Welcome, Guest. Please login or register.

Author Topic: An Old Folly  (Read 3417 times)

Tony Crisp

  • Global Moderator
  • Hero Member
  • *****
  • Posts: 3419
    • View Profile
    • Dreamhawk.com
An Old Folly
« on: March 04, 2018, 11:55:16 AM »
Ann

I was in a large, old house. It was pleasant, and interesting, being like an old “folly”. It had passages leading off all over the place that one could explore. I was being led up the stairs by a very wilful child. It wanted to explore the house, and was dragging me with it. As we went up the stairs, a man came out of a door and walked down past us. He looked at me as if to say, “Don’t go up”; or, “if you go up, be prepared.” He looked like a caretaker, but was very indistinct and shadowy.

The child led me on up however into what was like a loft where I had never been before. it was attached to, yet somehow distinct from the rest of the house. Also it was very light and filled with ancient books and objects. I looked at them and felt that there was something oriental and mysterious about them. Somehow they seemed like a treasure, all dusty, but full of wisdom about life.

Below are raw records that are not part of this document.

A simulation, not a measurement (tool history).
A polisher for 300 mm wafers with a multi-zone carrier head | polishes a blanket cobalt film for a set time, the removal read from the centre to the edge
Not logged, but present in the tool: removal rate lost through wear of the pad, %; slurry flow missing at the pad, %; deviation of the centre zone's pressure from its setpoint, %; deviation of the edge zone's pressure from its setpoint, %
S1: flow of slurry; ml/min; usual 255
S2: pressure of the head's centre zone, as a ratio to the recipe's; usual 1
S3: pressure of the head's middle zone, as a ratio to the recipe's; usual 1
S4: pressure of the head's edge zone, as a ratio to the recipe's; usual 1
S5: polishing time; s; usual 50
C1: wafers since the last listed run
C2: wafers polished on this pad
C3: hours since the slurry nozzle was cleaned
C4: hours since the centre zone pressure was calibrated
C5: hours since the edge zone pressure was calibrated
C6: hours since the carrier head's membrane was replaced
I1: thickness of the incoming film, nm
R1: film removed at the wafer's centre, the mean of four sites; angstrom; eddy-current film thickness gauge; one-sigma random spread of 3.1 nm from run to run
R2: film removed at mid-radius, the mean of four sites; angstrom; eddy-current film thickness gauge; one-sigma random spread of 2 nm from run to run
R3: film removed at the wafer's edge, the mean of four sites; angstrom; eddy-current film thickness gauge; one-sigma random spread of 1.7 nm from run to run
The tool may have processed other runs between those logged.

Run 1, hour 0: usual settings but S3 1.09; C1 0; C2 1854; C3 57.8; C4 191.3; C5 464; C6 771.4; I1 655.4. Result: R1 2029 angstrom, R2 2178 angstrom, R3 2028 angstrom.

Then the child went to a door that was split in two halves, a higher and lower. It could not get through the lower, but went out the top half.’

Tony Crisp

  • Global Moderator
  • Hero Member
  • *****
  • Posts: 3419
    • View Profile
    • Dreamhawk.com
Re: An Old Folly
« Reply #1 on: March 04, 2018, 12:00:32 PM »
The person who told me the dream is a young married woman in her twenties. whom I will call Ann. Ann was a student teacher until events led to marriage. An early child took her from college to the new discipline of parenthood and homemaking. This she enjoyed a great deal, but she also missed her other, college life, with its promise of a career.

In the dream, Ann sees herself in an ‘old folly’. Could this be the ‘folly’ of her sudden marriage due to pregnancy, and the inner struggle it led to? However, the old house is not oppressive, it has many passages and rooms possible of exploration, which in itself is an excellent description pictorially of Ann herself. At college Ann found her interests running here and there, exploring this, tasting that, building odd bits of information in any old way as her interest led her. So behind the image of the house we find a shrewd summing up of Ann.

Coming to the next part of the dream, we see that Ann is being led, or pulled along by a ‘wilful child’. When we first spoke of this dream, neither Ann nor I could understand even a part of it. As we talked, however, first of all the house, then the meaning of the child ‘ became clear. Just prior the dream, Ann had become deeply immersed in an evening class dealing with the works of T. S. Eliot.

The study had taken such a hold on her, that for some weeks she could think of nothing else but exploring the meaning of his poetry. She had literally been dragged along by her interest, and through it had discovered a new world of understanding about life and one’s relationship to it. At the time she had rather wondered where it was all leading to, but the dream clearly and distinctly outlines its possibilities. Her interest in Eliot is shown as a child, youthful urges that had previously not satisfied themselves in her other interests. These urges show her a part of herself (the house) she had never seen before.

The books and objects clearly depict the mystery about life and religion she found in her understanding of Eliot. While the man is seen as the more down to earth part of her, worrying lest she is swept away by her interest in ‘higher’ things. But it was only in this way that the child, her impetuous desire to explore and so ‘discover’ herself, found release. It could not get out of a lower door through interests in household pursuits, only through the higher door of self understanding.

Of course, when it is all written down, with all the meanings neatly explained, it looks so easy. It becomes obvious in the wider knowledge of Ann, and her inner feelings, what the dream is all about. In fact, it would now be difficult not to understand the dream. Yet it took Ann and I a good hour of conversation to unravel it. Of such are the mysteries of dreams made.